On Saturday evening I drove south to Great Barrington, to hear Dr. Marc Zvi Brettler and Dr. Amy Jill Levine speak about the Jewish Annotated New Testament at Hevreh of Southern Berkshire. (For background, here's the article I just wrote for the Berkshire Eagle: Jewish scholars give perspective on the New Testament.)
When I arrived, shortly before six, the parking lot was full; I had to drive further down to the overflow parking lot! The place was totally packed -- hundreds of people were present. (Midway through the event, someone asked any Christians present to raise their hands -- I'm guessing about a quarter of the room was Christian.)
Our speakers were introduced by Rabba Kaya Stern-Kaufman, a member of Hevreh and also a member of the Berkshire Minyan which meets at Hevreh. The evening was co-sponsored by Christ Church Lutheran, St James Episcopal, Congregation Beth Israel, Jewish Federation of the Berkshires, and the South Berkshire Friends Meeting.

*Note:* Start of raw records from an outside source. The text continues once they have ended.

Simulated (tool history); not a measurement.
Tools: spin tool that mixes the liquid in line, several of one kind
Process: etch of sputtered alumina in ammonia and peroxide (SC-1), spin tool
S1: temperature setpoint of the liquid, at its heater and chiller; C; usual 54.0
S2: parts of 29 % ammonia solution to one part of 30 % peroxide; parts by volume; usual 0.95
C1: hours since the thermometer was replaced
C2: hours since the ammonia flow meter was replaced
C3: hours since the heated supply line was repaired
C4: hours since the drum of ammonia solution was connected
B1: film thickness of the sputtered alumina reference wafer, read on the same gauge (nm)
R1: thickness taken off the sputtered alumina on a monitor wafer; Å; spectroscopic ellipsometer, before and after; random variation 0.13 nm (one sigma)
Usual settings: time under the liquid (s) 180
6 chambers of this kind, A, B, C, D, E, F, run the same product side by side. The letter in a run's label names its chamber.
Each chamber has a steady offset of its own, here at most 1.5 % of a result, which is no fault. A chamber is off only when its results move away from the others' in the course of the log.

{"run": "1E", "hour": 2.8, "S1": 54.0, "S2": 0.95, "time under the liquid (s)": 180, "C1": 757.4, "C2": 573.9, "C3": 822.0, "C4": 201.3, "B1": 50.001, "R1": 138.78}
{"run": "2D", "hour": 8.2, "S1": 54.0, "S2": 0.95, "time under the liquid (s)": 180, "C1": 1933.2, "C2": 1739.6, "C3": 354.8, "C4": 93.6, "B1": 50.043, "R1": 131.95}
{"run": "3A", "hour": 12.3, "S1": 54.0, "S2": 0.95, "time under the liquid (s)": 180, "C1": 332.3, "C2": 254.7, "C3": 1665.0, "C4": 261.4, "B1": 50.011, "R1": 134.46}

"On this Saturday night I am struck by the fact that we are sitting together on a kind of bridge in sacred time. Saturday night marks the end of the Jewish Shabbat and precedes the Christian Sabbath. Resting on this bridge together, we are graced with a unique opportunity," said Rabba Stern-Kaufman. The Jewish Annotated New Testament, R' Stern-Kaufman said, "deepens the possibility of understanding and healing" between Judaism and Christianity.
Marc Zvi Brettler
When many people see the title of the book they think that this is a controversial book, noted Marc Brettler. The first blog entry he saw about the book began thus, "Without having read it, and I can guarantee you I never will, I can guess it's a new bold attempt by the rabbinic Talmudists to undermine the faith." (Looks to me like this is actually a comment on someone else's post.) Meanwhile, the first review on Amazon read, "It is evil for Christians to try to convert Jews...why don't you people leave us in peace?" You just can't win, he joked. But more seriously -- "we just could not find a better title for the book!"
Oxford University Press discovered long ago, he explained, that Bibles sell well. Fifteen years ago OUP was revising its standard college and church Bible, the New Oxford Annotated Bible, and the main editor contacted Brettler, saying that he wanted someone to be involved who was not Christian, in order to ensure that the newer editions would not draw the spurious distinction between the Old Testament God of law and war and the New Testament God of grace. A few years later came the Jewish Study Bible, in which the Hebrew Bible was commented-on by Jewish scholars -- it was remarkable, Brettler noted, that there were finally enough Jewish scholars for that volume to happen!
After he finished co-editing that, he said to his editor, partially in jest, "what would you think about a bunch of Jews getting together to do the New Testament the way we just did the Hebrew Bible?" It took his editor a few years to talk the rest of OUP into it, but here we are.
Edited to add: I've just had a lovely email exchange with an editor at OUP, who offered a gentle correction to the previous sentence of this post. He writes: "When I proposed the Jewish Annotated New Testament, the issue among my colleagues was not whether to commission and publish it – everyone agreed on that, once they saw the positive academic reviews – but rather whether it was a book for general readers or only for academics. Most of the people I worked with thought it would be a library and professional book, not one intended for non-experts." Many thanks to Don Kraus for the clarification!
"I think this book is important to different people for various different reasons," Brettler noted. "I am tired of hearing people talking about the Judeo-Christian heritage of America, implying that Judaism and Christianity are more or less the same thing!" He cited the book The Myth of Judeo-Christian Tradition and said he wished it were more widely-read. "Part of what worries me about this term, Judeo-Christian, is that it is often used in a pernicious sense, to exclude Muslims in various ways," he noted. And then, for a laugh, he held up the bumper sticker someone had sent him -- the fish with feet (Darwin-fish style) which reads "Gefilte."
Brettler continued:
I hope that we are able to respect each others' scriptures, which are different in a variety of ways, and that we can come to understand each others' scriptures... and get a sense for what the commonalities, as well as the differences, are.